Regex Library

Regular expression functions for pattern matching and text processing. The function signatures follow Python’s re module conventions.

Available Functions

Function Description
match(pattern, string, flags=0) Match pattern at the beginning of string
search(pattern, string, flags=0) Search for pattern anywhere in string
findall(pattern, string, flags=0) Find all non-overlapping matches
sub(pattern, repl, string, count=0, flags=0) Replace pattern matches with repl
split(pattern, string, maxsplit=0, flags=0) Split string by pattern
compile(pattern, flags=0) Compile pattern into a regex object

Match Objects

The re.match() and re.search() functions return a Match object on success, or None if no match is found. Match objects provide the following methods:

Method Description
group(n=0) Returns the nth matched group (0 = full match)
groups() Returns a tuple of all capturing groups (excluding group 0)
start(n=0) Returns the start position of the match
end(n=0) Returns the end position of the match
span(n=0) Returns a (start, end) tuple for the match

Example:

import re

# Search with capturing groups
m = re.search(r'(\w+)@(\w+)\.(\w+)', 'Email: user@example.com')
if m:
    print(m.group(0))   # 'user@example.com' (full match)
    print(m.group(1))   # 'user' (first group)
    print(m.group(2))   # 'example' (second group)
    print(m.group(3))   # 'com' (third group)
    print(m.groups())   # ('user', 'example', 'com')
    print(m.start())    # 7 (position where match starts)
    print(m.end())      # 23 (position where match ends)
    print(m.span())     # (7, 23)

Constants (Flags)

The regex library provides the following flags that can be passed to functions:

Flag Shorthand Value Description
re.IGNORECASE re.I 2 Case-insensitive matching
re.MULTILINE re.M 8 ^ and $ match at line boundaries
re.DOTALL re.S 16 . matches newlines

Flags can be combined using the bitwise OR operator (|):

import re

# Combine IGNORECASE and MULTILINE
m = re.match("hello", "HELLO\nWORLD", re.I | re.M)
if m:
    print(m.group(0))  # "HELLO"

Functions

re.match(pattern, string, flags=0)

Checks if the pattern matches at the beginning of the string.

Parameters:

  • pattern: Regular expression pattern
  • string: String to search
  • flags: Optional flags (default: 0)

Returns: Match object if pattern matches at start, or None if no match

Example:

import re

m = re.match("[0-9]+", "123abc")
if m:
    print("String starts with digits:", m.group(0))  # "123"

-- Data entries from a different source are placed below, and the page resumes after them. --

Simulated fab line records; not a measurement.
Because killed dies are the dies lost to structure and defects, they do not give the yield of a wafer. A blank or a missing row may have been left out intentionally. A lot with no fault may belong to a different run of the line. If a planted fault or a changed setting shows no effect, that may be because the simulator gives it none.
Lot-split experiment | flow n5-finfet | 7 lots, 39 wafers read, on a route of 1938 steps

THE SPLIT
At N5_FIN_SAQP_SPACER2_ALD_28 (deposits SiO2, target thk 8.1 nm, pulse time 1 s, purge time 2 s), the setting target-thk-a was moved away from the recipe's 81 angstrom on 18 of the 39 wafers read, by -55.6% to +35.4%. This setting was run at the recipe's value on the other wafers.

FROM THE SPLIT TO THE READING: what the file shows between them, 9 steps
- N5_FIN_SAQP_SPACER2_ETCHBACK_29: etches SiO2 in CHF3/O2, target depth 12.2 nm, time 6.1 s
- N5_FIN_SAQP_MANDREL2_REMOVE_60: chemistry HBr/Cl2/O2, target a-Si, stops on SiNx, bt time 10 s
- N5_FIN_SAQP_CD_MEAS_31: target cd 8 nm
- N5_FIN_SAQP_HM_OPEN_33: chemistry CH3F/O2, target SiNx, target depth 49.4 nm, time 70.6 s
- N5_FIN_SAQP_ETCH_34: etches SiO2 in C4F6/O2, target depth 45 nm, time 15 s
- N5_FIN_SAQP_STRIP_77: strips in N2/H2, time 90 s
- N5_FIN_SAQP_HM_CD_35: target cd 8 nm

m = re.match("[0-9]+", "abc123")
if m == None:
    print("Pattern must match at start")

# Case-insensitive matching
m = re.match("hello", "HELLO world", re.I)
if m:
    print("Case-insensitive match:", m.group(0))  # "HELLO"

re.search(pattern, string, flags=0)

Searches for the first occurrence of the pattern anywhere in the string.

Parameters:

  • pattern: Regular expression pattern
  • string: String to search
  • flags: Optional flags (default: 0)

Returns: Match object for the first match, or None if no match found

Example:

import re

m = re.search(r'\w+@\w+\.\w+', "Contact: user@example.com")
if m:
    print(m.group(0))  # "user@example.com"

result = re.search("[0-9]+", "no numbers")
print(result)  # None

# Case-insensitive search
m = re.search("world", "HELLO WORLD", re.I)
if m:
    print(m.group(0))  # "WORLD"

# Using capturing groups
m = re.search(r'(\d+)-(\d+)', "Phone: 555-1234")
if m:
    print(m.group(0))  # "555-1234"
    print(m.group(1))  # "555"
    print(m.group(2))  # "1234"
    print(m.groups())  # ("555", "1234")

re.findall(pattern, string, flags=0)

Finds all occurrences of the pattern in the string.

Parameters:

  • pattern: Regular expression pattern
  • string: String to search
  • flags: Optional flags (default: 0)

Returns: List of strings (all matches)

Example:

import re

phones = re.findall("[0-9]{3}-[0-9]{4}", "Call 555-1234 or 555-5678")
print(phones)  # ["555-1234", "555-5678"]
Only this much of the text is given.